Douette is just one of many CEOs saying more or less the same thing. The global brand consultancy Wolff Olins interviewed 43 CEOs from companies like AOL and the agency Huge, and surveyed 10 leadership experts on emerging trends. Wolff Olins published its results for anyone to read, but to sum it up, the firm postulates that the new CEO is almost like some sort of rebel general, inspiring small guerilla-style teams to dream up new products or experiences. They rally the troops rather than outright command them. They empower their employees to think and work like designers, observing problems or scouting trends, and developing coordinating solutions that don’t get lost to bureaucracy. In essence, they need to design a culture like Apple’s, in which everyone is a designer.
From the report:
Mindset seems to sit at the heart of this new approach. If the company is to be ‘uncorporate,’ so must its leaders. Lunch is no longer for wimps, but for confident leaders wanting to share a sandwich with colleagues and get to the heart of things. Even at Coca-Cola things are changing: “I’m more eager now to hear from the people who are closest to the action” (Muhtar Kent, Coca-Cola). Although unfamiliar territory, some CEOs are finding it empowering.
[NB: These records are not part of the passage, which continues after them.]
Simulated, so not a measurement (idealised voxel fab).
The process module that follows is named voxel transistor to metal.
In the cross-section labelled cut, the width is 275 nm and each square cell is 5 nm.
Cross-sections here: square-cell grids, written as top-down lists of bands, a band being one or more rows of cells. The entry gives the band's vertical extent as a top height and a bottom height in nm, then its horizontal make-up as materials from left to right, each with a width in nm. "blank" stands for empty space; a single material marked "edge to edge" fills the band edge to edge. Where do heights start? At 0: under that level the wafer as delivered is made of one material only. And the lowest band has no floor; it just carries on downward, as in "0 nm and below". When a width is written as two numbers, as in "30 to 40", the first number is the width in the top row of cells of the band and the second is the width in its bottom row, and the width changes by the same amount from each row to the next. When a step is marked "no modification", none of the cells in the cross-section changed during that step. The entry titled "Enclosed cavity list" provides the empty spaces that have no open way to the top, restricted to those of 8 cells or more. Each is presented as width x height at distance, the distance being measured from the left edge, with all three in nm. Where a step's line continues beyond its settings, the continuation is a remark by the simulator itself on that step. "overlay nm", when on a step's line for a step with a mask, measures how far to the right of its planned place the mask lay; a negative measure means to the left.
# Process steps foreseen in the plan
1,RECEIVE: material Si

It’s a mindset Wolff Olins says forces CEOs to think about “inputs over outputs.” Outputs are sales figures and other corporate-designed metrics. Inputs are less tangible pieces of corporate culture; things like creating an environment where employees feel both safe and motivated enough to fail when trying something new. And in fact, 86% of CEOs Wolff Olins spoke to were focusing their energy on driving “numerous yet agile small teams,” projects that remind us of Adobe’s Kickbox initiative, where employees are given $1,000 and carte blanche to develop and test new products. As Adobe’s Chief Strategist and Vice President of Creativity Mark Randall told us, only one in 1,000 of those projects needs to be a hit for the entire Kickbox project to pay for itself.
Wolff Olins does caution that a CEO who approaches her employees with questions rather than answers is in an inherently precarious position, but the fact of the matter is, this sort of approach may not be optional when it comes to the younger generation of worker entering the market today. Wolff Olins polled 480 twenty-somethings about their work preferences, and almost half said two key things: 1.) they’d rather work for their own company and 2.) the company where they are employed would be better if they were in charge. Is an employee who is so self-assured ever going to respond well to top-down edicts? As Wolff Olins writes in the report, it’s a tricky tightrope to walk: “Leaders, in response, are learning to be less the visionary, less the sage, less the objective-setter, and more the shaper, the connector, the questioner. And yet at times, they also need to intervene, to insist, to control. It’s a fluid role, its shape not yet clear.”